At the Oscars Sunday night, statement necklaces and earrings ruled the red carpet, but many jewelry aficionados agree Margot Robbie stole the show with a Van Cleef & Arpels classic: the Zip necklace. It didn’t hurt that Robbie radiated exactly the kind of old school Hollywood glamour this signature piece required.
With its diamond and sapphire tassel, the Zip – which VC&A now calls the “Zip Antique” – is valued at $1.5mil. “The necklace is worth more than my life!” gushed the 24-year-old Australian actress.
What most people watching the cameras flashing around Robbie didn’t know is that necklace is also a bracelet. That’s right: beautiful and practical – an engineering feat that took the venerable jewelry house more than a decade to produce.
Detachable, multi-purpose jewels were a particular specialty of Van Cleef and Arpels in their mid-century heyday. Surely there was never a jewelry house more obsessed with making one ornament serve double, triple or quadruple duty. But they really outdid themselves with the Zip. If Margot had zipped her necklace up, she could have turned it into a bracelet for the after-party.
It was the Duchess of Windsor, avid jewelry collector, clotheshorse, and American bride of the ex-king of England, who suggested zipper jewelry in 1938.
“She just thought it would be fun if somebody could make a piece with a zipper because zippers were newly in fashion then and people wanted them to show on clothes,” Sarah Coffin told me in 2011, when she curated Set in Style: The Jewelry of Van Cleef & Arpelsfor the Cooper-Hewitt Museum.
Van Cleef and Arpels spent the next several years figuring out how to actually unzip a bracelet and turn it into a necklace. By the time the Zip necklace was introduced more than a dozen years later, zippers in clothing were no longer a novelty.
The venerable jewelry house was founded in 1896 when the daughter of a gem dealer married into a family of merchants living in Paris and the clans decided to join forces.

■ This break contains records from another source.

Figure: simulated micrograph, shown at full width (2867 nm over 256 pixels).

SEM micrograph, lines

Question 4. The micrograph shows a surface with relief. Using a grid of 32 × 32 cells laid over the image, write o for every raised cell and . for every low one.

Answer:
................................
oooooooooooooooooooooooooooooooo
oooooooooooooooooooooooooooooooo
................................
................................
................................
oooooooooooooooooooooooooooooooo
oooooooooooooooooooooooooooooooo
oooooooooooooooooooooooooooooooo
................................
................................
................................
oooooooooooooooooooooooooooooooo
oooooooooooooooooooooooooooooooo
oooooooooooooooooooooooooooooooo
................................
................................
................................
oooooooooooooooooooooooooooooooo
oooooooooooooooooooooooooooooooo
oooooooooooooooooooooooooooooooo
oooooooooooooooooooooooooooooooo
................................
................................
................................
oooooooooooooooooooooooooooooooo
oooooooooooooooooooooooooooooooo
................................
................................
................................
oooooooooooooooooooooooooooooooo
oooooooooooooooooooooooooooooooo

After opening their first shop on the Place Vendôme in 1906, VC&A developed a reputation for producing jewelry that was both lavish indulgence and engineering marvel.
Of all the big jewelry firms, Van Cleef is best known for its engineering prowess. Their most distinctive designs were borne as much from technical challenge as fashion trend, and this became particularly obvious during the Depression years.
VC&A’s owners came to New York in 1939 for the World Fair and stayed after the war began, opening the first boutique on Fifth Avenue in 1942. Wealthy, fashionable Americans had long been a vital part of the firm’s clientele, but the war forced an end to the dependency on Europe for fashion and jewels. “France was occupied and wasn’t exporting jewelry,” Coffin says, “but Americans were not yet in the war so were still buying.”
Many European goldsmiths and lapidaries had already emigrated, so the New York branch had access to high-quality craftsmanship. Up until then, VC&A jewels had featured white metal and gems aplenty, but platinum had been appropriated for the war effort and precious gems were in short supply. Gold became the primary medium, dictating much of the jewelry designed during the war years.
“The designers were looking for new designs that would feature the benefits of gold,” Coffin says. Enter the Ludo or “honeycomb” bracelet with its wide band of invisibly articulated hexagonal links – wildly popular in the ‘40s and a signature of the house well into the next decade – and, in the early 1950s, the Zip.
When the Zip was unveiled, it created a buzz but missed its ultimate mark: a public fascinated with zippers. As we saw Sunday night, however, a true classic maintains its allure, no matter what else happens in fashion. All it takes is one glamorous starlet, a red carpet, and a new obsession with the statement necklace.
What makes a bolder statement than an unzipped, gem-studded gold zipper by Van Cleef & Arpels?